Defending the Invested Policy

Without the slightest doubt, the U.S. invasion of Iraq is a failure. Even if you give the most generous room for interpretation and the most optimistic spin on the future, nobody who advocated this strategy believed that 3,000 people a month would by dying by now in sectarian violence.

The lamest argument in defense of Bush’s Iraq strategy is that, if even more people die and more things are blown up, eventually, there might be a moderately stable democracy. Might. Moderately stable. Like who? Like what? How deeply will the families of dead Iraqi’s appreciate the blessings of their new democracy? Will they ask themselves, what is the point?

So, it is difficult to defend the strategy, if you want to confine the discussion to actual facts and issues. The solution is to describe the brutal sacrifices’ made by individual U.S. soldiers and then argue that it would not be honorable to not sacrifice more in order to ensure that George W. Bush never has to go on TV and say, “our policy on Iraq was foolish and it failed and we have made a bad situation much worse. We are now faced with making very difficult decisions. I am responsible for the wasted deaths of thousands of U.S. servicemen. Life sucks. I suck. I resign.”


Eventually, it Won’t be a Mistake

How the debate has shifted. It should tell you something very important about Iraq policy when the argument for staying is that, if we leave now, it will be an even bigger disaster.

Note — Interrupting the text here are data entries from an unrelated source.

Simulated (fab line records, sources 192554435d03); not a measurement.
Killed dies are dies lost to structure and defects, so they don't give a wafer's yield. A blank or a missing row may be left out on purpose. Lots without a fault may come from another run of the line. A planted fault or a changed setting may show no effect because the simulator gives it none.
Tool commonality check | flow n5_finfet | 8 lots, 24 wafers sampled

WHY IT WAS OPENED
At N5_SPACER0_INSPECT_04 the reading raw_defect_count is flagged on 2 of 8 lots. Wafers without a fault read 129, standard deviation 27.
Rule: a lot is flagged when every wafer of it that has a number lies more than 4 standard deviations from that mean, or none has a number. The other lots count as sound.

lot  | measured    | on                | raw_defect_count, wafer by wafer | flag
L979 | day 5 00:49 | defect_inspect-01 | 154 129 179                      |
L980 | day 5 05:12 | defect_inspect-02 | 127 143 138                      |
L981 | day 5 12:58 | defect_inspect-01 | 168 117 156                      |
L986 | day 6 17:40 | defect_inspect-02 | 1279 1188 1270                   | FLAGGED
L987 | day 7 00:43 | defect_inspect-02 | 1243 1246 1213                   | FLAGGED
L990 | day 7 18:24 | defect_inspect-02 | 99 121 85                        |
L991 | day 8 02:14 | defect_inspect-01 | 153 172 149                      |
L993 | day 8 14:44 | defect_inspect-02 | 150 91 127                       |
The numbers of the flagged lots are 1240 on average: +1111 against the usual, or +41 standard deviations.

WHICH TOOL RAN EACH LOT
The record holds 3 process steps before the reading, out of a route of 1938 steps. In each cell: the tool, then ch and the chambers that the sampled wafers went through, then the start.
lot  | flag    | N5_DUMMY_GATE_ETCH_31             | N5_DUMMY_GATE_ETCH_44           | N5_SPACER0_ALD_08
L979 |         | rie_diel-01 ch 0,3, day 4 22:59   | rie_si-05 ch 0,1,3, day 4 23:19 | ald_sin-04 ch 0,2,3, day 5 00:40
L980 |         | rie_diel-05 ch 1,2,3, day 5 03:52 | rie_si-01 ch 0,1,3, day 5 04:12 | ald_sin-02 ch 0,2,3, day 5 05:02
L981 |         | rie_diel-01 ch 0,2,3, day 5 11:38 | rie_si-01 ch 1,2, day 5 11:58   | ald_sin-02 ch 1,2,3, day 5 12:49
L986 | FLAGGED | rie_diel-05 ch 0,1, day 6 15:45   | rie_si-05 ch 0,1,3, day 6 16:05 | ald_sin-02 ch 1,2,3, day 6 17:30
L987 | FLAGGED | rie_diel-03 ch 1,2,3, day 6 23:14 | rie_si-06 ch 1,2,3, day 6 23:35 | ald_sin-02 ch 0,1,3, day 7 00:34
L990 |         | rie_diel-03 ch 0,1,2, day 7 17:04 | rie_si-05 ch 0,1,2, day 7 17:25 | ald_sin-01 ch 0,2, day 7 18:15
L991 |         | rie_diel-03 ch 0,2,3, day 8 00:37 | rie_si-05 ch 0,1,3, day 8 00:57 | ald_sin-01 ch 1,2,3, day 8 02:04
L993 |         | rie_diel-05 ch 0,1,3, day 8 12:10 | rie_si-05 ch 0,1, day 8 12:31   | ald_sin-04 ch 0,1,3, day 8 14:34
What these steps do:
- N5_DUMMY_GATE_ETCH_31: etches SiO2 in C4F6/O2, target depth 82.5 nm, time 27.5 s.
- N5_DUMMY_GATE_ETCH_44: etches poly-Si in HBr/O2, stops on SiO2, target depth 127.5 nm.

The miracle is that George Bush gets to make this argument while casually skipping over the intermediate step, the one in between “piece of cake” and “cut and run”, and that step is, “we failed”.

The deck here is stacked against prudence. If the strategy of invading Iraq and overthrowing Saddam Hussein was stupid, the only way to not have to admit it is to argue that if we keep making the same mistake over and over again, eventually it won’t be a mistake.